UK (Royal Holloway University of London) It’s not just your Ps and Qs you need to watch, but your L and Rs! How certain sounds are unsuitable for swear words

Researchers at Royal Holloway tested whether there is something special about the sound of swear words.

In the study, Dr Shiri Lev-Ari and Professor Ryan McKay, both from the Department of Psychology at Royal Holloway, invited fluent speakers of Hebrew, Hindi, Hungarian, Korean and Russian to provide the most offensive swear words in their language. They compared the sounds in these words against sounds in other words in those languages.

The first thing they noticed was that a class of sounds called approximants – like L, R, W and Y in English – rarely featured in swear words.

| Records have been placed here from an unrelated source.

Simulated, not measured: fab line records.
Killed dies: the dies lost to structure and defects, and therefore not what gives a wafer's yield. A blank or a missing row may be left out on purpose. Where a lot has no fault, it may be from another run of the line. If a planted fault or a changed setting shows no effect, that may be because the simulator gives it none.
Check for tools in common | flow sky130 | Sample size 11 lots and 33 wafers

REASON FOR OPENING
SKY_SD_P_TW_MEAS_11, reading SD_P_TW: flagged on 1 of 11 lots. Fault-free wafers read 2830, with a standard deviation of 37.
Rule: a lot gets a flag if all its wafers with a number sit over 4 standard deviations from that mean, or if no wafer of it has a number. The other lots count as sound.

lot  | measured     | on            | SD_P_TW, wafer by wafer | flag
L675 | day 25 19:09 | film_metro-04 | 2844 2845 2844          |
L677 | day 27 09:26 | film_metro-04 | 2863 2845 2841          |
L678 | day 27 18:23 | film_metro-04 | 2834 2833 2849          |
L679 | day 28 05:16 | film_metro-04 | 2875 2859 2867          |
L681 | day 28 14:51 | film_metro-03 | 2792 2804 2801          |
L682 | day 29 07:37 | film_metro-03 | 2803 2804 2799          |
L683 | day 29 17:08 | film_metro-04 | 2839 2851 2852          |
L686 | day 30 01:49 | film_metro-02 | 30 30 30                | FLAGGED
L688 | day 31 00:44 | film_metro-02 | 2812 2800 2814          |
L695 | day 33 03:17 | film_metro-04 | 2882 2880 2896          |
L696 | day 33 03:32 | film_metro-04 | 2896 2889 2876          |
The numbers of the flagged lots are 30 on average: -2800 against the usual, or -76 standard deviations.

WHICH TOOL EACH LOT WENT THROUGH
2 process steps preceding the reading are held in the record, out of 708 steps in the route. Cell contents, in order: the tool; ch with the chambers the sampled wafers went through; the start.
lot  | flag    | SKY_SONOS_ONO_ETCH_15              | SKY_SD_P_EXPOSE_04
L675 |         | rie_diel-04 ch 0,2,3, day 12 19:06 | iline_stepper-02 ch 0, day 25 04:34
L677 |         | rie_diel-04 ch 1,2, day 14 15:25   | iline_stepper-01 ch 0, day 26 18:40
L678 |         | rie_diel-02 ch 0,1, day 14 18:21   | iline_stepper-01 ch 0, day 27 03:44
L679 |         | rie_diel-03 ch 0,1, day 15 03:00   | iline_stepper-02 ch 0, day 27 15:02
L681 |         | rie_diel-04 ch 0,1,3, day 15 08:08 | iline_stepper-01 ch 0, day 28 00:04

Next, they tested whether people find these sounds unsuitable for swearing. To do so, they created a ‘sweardar’ task. They presented 215 speakers of a variety of languages (Arabic, Chinese, Finnish, French, German, and Spanish) pairs of pseudo foreign words and asked them to guess which of the two pseudo-words was a swear word. The words in each pair were always identical except for one sound (e.g., taju – tayu).

They reasoned that if approximants are less suitable for swearing, pseudo-words containing an approximant would be less likely to be identified as swear words, than matched control words – and that is what the results showed.

Dr Lev-Ari, said: “We tend to think that the sounds of words are arbitrary. After all, there’s nothing window-like about the sounds in the word ‘window’ and in different languages, other sounds are used to express the same meaning, from fenêtre in French to shubak in Arabic. Yet, as our study shows, the sounds of swear words are not arbitrary.”

Prof Ryan McKay added: “It’s striking that, even without knowing a language, people can agree on which words are more likely to be vulgar, and words that contain an approximant are less convincing swear words.”

After discovering that approximant sounds were less suitable for swearing, the academics wondered whether people turn swear words into more polite words by introducing approximants into them.

To test this idea, they examined ‘minced oaths’ – sanitised versions of swear words formed by altering one or more sounds in the original word. For example, changing ‘damn’ to ‘darn’.

They compared all the minced oaths in the Oxford English Dictionary to their original version and found that, as expected, minced oaths contained significantly more approximant sounds than the original swear words (as can be seen in examples such as flipping and frigging).

Altogether this study shows that the sounds in swear words are not arbitrary and that when swearing, you should mind your Ls and Rs, they could dilute the effect of your words.